Adding face capture to 3D Animation gives users more control over expressing their vision and enhances the look of the animation. Softwares can quickly and easily render faces today, generating 3D face animations in minutes. No special hardware is needed allowing any video captured on any device to be used to generate 3D face animations.  A facial motion capture database created can help describe the coordinates or relative positions of reference points on the present actor’s face. The capture might be in two dimensions, in which case the capture process is sometimes known as expression tracking, or in three dimensions. Two-dimensional capture can be achieved using a single camera and capture software. This produces a less sophisticated tracking and is unable to fully capture three-dimensional motions such as head rotations. 

A three-dimensional capture is accomplished by using multi-camera rigs or laser marker systems. Such systems are generally far more expensive, complicated, and time-consuming to use. Markerless processes the assignment of annotation points to objects with a computer system so that the method becomes very simple and saves time in its operation, especially in the case of facial motion capture. The development process refers to the recording of human actors as videos and using that information to convert digital character models into animation in 2D or 3D digital computer form. This form of motion capture can also be used on other parts of the human body such as the face, legs and other objects that can be moved. 
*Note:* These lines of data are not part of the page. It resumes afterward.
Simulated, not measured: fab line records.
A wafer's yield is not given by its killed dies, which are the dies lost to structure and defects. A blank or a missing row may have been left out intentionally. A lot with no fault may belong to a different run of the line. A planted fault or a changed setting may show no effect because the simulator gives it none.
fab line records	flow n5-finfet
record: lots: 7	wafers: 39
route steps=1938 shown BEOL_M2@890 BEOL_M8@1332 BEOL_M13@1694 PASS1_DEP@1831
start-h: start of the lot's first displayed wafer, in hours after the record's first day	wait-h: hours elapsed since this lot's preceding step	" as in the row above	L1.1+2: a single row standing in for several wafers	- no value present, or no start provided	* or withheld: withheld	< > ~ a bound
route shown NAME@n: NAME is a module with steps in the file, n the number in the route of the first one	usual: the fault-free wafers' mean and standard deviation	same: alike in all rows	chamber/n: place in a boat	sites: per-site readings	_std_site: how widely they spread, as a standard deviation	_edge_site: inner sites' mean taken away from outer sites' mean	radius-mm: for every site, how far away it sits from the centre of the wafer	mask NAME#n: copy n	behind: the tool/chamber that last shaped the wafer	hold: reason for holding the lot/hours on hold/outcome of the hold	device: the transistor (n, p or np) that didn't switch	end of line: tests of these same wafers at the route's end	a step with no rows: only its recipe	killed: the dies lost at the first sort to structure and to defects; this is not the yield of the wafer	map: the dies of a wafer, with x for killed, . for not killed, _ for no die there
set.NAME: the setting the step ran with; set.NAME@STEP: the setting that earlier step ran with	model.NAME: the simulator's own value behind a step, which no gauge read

The development of motion capture is included in the category of science in computer vision, which cannot be separated from the use of electronic devices such as computers or web cameras. From the process of making this motion capture researchers have found a unique thing, where the process of making and designing it in film production or 3D modelling animation is used to make motion capture points on human faces. New ideas to summarize the motion capture process that uses image relief points on the face by replacing manipulation of face points on the computer or the process of motion capture without using the help of points on real objects are being developed more than ever. The use of markerless techniques in motion capture will facilitate the film production process by reducing the time of motion capture preparation and reducing the use of the material in motion capture. The combination of face landmark detection and rigging it in face 3D modeling also uses the transformation geometry method, an implementation using rotation and translation by distance comparison from point of face landmark or blendshape to produce real-time motion. 

Facial Motion Capture Using First Order Motion Model

First Order Motion Model is an Open source library that allows you to create 3D animated videos using facial capture videos and still images. The image animation consists of generating a video sequence so that an object in a source image is animated according to the motion of the driving video. The library framework addresses this problem without using any annotation or prior information required about the specific object to animate. Once trained on a set of videos depicting objects of similar category i.e faces or human bodies, the method can be applied to any object of the class. To achieve this, it decouples the appearance and motion information using a self-supervised formulation. To provide additional support for complex motions, it uses a representation consisting of a set of learned key points along with their local affine transformations. A generator network presents models the occlusions arising during target motions and combines the appearance extracted from the source image and the motion derived from the driving video. The First Order Motion Model framework scores best on diverse benchmarks and on a variety of object categories. 

Image Source

The two main modules present here are the motion estimation module and the image generation module. The purpose of the motion estimation module is to predict a dense motion field from the input image. It assumes that there exists an abstract reference frame and independently estimates two transformations: from reference to source and from reference to driving. This choice allows it to independently process source and driving frames. This is desired since, at test time the model receives pairs of the source image and driving frames sampled from a different video, which can be very different visually. 

Getting Started With Code

In this article, we will be creating a model, which will produce a 3D Animated moving face render from facial motion-captured videos and a set of input images and demonstrate the power of the First Order Motion Model. The following implementation is inspired by the creators of the First Order Motion Model, whose official website can be accessed using the link here.

Installing the Library

Our first step will be to install the library components required for the model. It can be done using the following lines of code, 

#Installing the Library
!pip install ffmpy &> /dev/null
!git init -q .
!git remote add origin https://github.com/AliaksandrSiarohin/first-order-model
!git pull -q origin master
!git clone -q https://github.com/graphemecluster/first-order-model-demo demo

Importing the Dependencies

Let us now import our required dependencies for the model being created.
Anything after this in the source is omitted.